5 Favorite Santa Sightings in Sci-Fi & Fantasy (Saint Nicholas Day)

December 6, 2011

Maybe you’ve heard: Santa’s been under siege this year. Both a TV news anchor in Chicago to a New York elementary school teacher recently suggested that Santa’s not real, landing them on a lot of people’s “Naughty” lists.

I think the jolly old elf himself will go easier on them. After all, he’s been fighting these rumors of his unreality for some time.

When I was in second grade or so, I conducted my own epistemological investigation into Santa’s existence. Determined to prove some contrarian classmates wrong, I asked Santa to leave his autograph behind along with the presents. He was happy to oblige. On Christmas morning, there was his John Hancock, elegantly executed in red ink and looking not one bit like my mother or father’s handwriting, so there! (It did turn out to bear a striking resemblance to my aunt’s…)

Artist and author Gertrud Mueller Nelson writes,

I don’t want to get rid of Santa Claus… A figure who can endure with such tenacity ever since the fourth century, and with a stunning continuity of legends and similarity of iconographic representations in so many countries, has got to be real. He may well be the most popular saint the world has ever known, whether he was ever real in history or not… Santa Claus is the father figure we all dream about and share in our collective unconscious. He is a type of God the Father, primal and powerful and, yes, real. (An Advent Sourcebook, Liturgy Training Publications, 1988; pp. 47-48).

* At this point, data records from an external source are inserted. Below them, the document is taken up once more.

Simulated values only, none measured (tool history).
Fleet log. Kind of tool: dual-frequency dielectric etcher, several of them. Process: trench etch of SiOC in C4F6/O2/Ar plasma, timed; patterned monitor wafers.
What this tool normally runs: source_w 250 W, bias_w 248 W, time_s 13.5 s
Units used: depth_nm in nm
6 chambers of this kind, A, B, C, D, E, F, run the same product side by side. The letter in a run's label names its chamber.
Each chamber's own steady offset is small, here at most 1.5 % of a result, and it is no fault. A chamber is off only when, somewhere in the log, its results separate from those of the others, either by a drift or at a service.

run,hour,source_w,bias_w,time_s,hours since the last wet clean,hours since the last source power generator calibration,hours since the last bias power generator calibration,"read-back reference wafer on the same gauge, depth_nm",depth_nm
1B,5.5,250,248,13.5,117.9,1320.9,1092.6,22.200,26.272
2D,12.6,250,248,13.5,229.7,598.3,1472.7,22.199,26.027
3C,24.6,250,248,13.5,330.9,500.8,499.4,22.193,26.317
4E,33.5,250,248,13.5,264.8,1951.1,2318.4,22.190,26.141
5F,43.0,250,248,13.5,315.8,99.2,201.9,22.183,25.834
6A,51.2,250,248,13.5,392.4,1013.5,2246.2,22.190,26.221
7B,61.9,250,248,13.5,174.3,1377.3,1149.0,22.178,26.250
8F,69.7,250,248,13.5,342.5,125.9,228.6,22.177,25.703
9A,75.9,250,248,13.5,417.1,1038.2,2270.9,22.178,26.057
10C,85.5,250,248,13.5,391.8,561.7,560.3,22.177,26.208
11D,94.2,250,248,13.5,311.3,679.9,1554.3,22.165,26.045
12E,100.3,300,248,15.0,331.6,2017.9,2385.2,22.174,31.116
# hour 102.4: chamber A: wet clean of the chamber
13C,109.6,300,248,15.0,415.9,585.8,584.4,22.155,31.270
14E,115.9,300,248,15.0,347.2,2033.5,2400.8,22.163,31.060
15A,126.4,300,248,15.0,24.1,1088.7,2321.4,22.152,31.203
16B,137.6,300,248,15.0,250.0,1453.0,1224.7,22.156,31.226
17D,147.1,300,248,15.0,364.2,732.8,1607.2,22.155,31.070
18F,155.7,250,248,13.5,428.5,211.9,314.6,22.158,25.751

Among Roman Catholic and Eastern Orthodox Christians, as well as some Anglicans and Lutherans, today is the feast day of Nicholas, fourth-century Bishop of Myra in what is today southern Turkey. According to The Catholic Encyclopedia, “there is scarcely anything historically certain about him,” from his purported participation in the Council of Nicaea to the many miracles he is said to have wrought, “both before and after his death.” (You can read about many of those miracles at the St. Nicholas Center.) Even so, Nicholas has been honored as a saint since at least the sixth century, and, in keeping with the memory of his own extraordinary generosity, his feast day continues to be a gift-giving occasion in Germany, Switzerland, the Netherlands, and elsewhere. In the Orthodox Church, Saint Nicholas Day is one of two occasions during the forty-day fast preceding the Feast of the Nativity (the other is Saint Andrew’s Day, November 30) on which, according to Thomas Hopko, “songs are sung to announce the coming birthday of the Lord” (An Advent Sourcebook, p. 44).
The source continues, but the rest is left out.